[<prev] [next>] [<thread-prev] [thread-next>] [day] [month] [year] [list]
Message-ID: <20250926141959.1272455-7-dhowells@redhat.com>
Date: Fri, 26 Sep 2025 15:19:49 +0100
From: David Howells <dhowells@...hat.com>
To:
Cc: David Howells <dhowells@...hat.com>,
Eric Biggers <ebiggers@...nel.org>,
"Jason A . Donenfeld" <Jason@...c4.com>,
Ard Biesheuvel <ardb@...nel.org>,
Herbert Xu <herbert@...dor.apana.org.au>,
Stephan Mueller <smueller@...onox.de>,
linux-crypto@...r.kernel.org,
linux-kernel@...r.kernel.org
Subject: [PATCH v3 6/8] crypto/sha3: Use lib/crypto/sha3
Switch crypto/sha3_generic.c to use lib/crypto/sha3. Note that this makes
use of the internal general API rather implementing a separate set of
init/update/finup handlers for each algorithm.

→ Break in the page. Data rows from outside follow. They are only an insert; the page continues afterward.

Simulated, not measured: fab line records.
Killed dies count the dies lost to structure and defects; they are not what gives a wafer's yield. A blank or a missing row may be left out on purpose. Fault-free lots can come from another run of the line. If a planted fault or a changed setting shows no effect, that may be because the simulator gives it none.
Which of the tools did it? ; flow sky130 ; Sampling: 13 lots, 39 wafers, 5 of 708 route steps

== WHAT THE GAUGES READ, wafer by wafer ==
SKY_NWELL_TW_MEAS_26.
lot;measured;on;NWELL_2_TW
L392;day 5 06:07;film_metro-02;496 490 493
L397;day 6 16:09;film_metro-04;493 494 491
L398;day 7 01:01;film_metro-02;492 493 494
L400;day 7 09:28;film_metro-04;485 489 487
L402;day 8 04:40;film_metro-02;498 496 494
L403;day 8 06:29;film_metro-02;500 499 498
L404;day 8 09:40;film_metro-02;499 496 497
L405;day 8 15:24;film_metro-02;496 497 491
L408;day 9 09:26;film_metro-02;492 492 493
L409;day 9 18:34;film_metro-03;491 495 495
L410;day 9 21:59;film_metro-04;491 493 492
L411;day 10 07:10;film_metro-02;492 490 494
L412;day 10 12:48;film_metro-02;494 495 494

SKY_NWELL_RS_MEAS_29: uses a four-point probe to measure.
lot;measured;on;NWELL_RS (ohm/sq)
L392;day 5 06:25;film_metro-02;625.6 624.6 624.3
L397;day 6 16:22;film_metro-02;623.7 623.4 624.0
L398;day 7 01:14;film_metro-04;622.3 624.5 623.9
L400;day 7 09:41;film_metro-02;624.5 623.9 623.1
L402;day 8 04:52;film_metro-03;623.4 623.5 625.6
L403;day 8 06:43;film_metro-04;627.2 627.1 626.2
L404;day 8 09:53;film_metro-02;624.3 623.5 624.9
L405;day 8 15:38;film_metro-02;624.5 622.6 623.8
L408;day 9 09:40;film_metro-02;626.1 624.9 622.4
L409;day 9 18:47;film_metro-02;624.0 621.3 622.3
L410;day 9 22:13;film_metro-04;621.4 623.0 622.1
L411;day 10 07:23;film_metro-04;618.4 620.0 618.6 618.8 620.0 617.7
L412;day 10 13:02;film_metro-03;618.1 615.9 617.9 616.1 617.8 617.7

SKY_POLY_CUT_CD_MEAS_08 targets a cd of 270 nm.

Signed-off-by: David Howells <dhowells@...hat.com>
cc: Eric Biggers <ebiggers@...nel.org>
cc: Jason A. Donenfeld <Jason@...c4.com>
cc: Ard Biesheuvel <ardb@...nel.org>
cc: Herbert Xu <herbert@...dor.apana.org.au>
cc: Stephan Mueller <smueller@...onox.de>
cc: linux-crypto@...r.kernel.org
---
Documentation/crypto/sha3.rst | 8 +-
arch/arm64/crypto/sha3-ce-glue.c | 25 ++--
crypto/sha3_generic.c | 201 +++----------------------------
include/crypto/sha3.h | 6 +-
lib/crypto/sha3.c | 35 +++---
5 files changed, 52 insertions(+), 223 deletions(-)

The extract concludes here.